Autonomous taxis aren’t likely to endure better treatment. Without a driver present, the urge to have drunken sex will be far too strong — and those odds only increase when you add a second occupant to the equation. With nobody watching, we’ll leave half-consumed hamburgers and cans of sweetened tea on their floors that will roll around and turn the carpet into a sticky magnet for larger pieces of garbage.
Bloomberg speculates the never-ending process of cleaning other people’s filth will cost large firms with autonomous fleets tens of millions of dollars annually. That number swells into the billions when you account for insurance, maintenance, storage, and the accelerated devaluation of such vehicles.
Uber is desperate to make the switch to driverless vehicles as soon as technology allows it, but abandoning the vehicle’s owner could result in unforeseen costs. Since drivers are responsible for their own cars, Uber’s policy is to force passengers who make a mess to foot the cleaning bill. This often results in drivers paying it themselves, especially when there isn’t a standout vomiting incident allowing for easy finger pointing. However, even when there is, it’s notoriously difficult to actually force someone to pay and often times not worth pursuing.
Other firms, like Avis’ ZipCar, have seen their fleets used and abused to a point where it has become difficult to keep up with the necessary cleaning. Its vehicles are stored in various locations throughout multiple cities and can change hands hourly. Finding someone to routinely assure they’re clean inside is next to impossible.

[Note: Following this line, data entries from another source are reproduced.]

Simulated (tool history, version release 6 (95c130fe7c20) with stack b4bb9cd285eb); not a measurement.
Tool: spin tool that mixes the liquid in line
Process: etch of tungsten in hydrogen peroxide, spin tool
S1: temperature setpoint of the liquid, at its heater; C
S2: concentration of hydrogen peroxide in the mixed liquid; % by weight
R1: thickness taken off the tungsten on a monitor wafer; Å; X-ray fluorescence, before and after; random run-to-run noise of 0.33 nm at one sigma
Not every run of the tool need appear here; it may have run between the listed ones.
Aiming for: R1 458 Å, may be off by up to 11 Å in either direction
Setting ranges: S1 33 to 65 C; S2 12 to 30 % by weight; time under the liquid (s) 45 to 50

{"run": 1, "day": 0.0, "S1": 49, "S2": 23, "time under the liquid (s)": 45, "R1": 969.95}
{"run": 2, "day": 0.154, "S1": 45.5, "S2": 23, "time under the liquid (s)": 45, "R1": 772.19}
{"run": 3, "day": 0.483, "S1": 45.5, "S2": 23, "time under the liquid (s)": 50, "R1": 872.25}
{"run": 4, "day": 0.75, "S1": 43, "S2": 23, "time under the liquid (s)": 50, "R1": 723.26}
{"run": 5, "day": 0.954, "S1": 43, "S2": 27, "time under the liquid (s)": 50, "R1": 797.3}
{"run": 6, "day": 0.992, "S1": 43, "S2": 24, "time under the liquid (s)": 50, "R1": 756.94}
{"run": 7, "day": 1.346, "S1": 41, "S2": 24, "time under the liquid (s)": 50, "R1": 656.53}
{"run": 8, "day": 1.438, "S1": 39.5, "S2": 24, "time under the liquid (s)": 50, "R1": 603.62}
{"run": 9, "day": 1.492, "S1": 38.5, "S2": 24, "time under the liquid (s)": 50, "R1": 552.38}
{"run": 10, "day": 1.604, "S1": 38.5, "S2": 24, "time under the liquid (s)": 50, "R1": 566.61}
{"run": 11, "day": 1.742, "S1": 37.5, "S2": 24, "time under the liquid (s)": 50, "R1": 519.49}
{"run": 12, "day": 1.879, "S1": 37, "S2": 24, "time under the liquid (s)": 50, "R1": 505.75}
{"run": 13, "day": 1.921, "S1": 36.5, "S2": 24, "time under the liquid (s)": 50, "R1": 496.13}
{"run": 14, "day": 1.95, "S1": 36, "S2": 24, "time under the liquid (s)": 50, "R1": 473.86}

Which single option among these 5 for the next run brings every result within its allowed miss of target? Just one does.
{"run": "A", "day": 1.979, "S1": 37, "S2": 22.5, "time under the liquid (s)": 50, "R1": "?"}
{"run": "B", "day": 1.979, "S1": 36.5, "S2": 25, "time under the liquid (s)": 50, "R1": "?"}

Traditional rental companies spend anywhere from $100 to $300 per vehicle each month while maintaining their fleet. For hourly rentals, that fee is much less predictable.
General Motors’ Maven arm, which competes with Zipcar and leases vehicles to both Uber and Lyft drivers, has begun studying how much abuse ride-share vehicles take. In addition to the wear, tear, and grime left in the wake of inconsiderate customers, the costs for parking and insurance will be significant — especially in the major metropolitan areas where such services are more popular.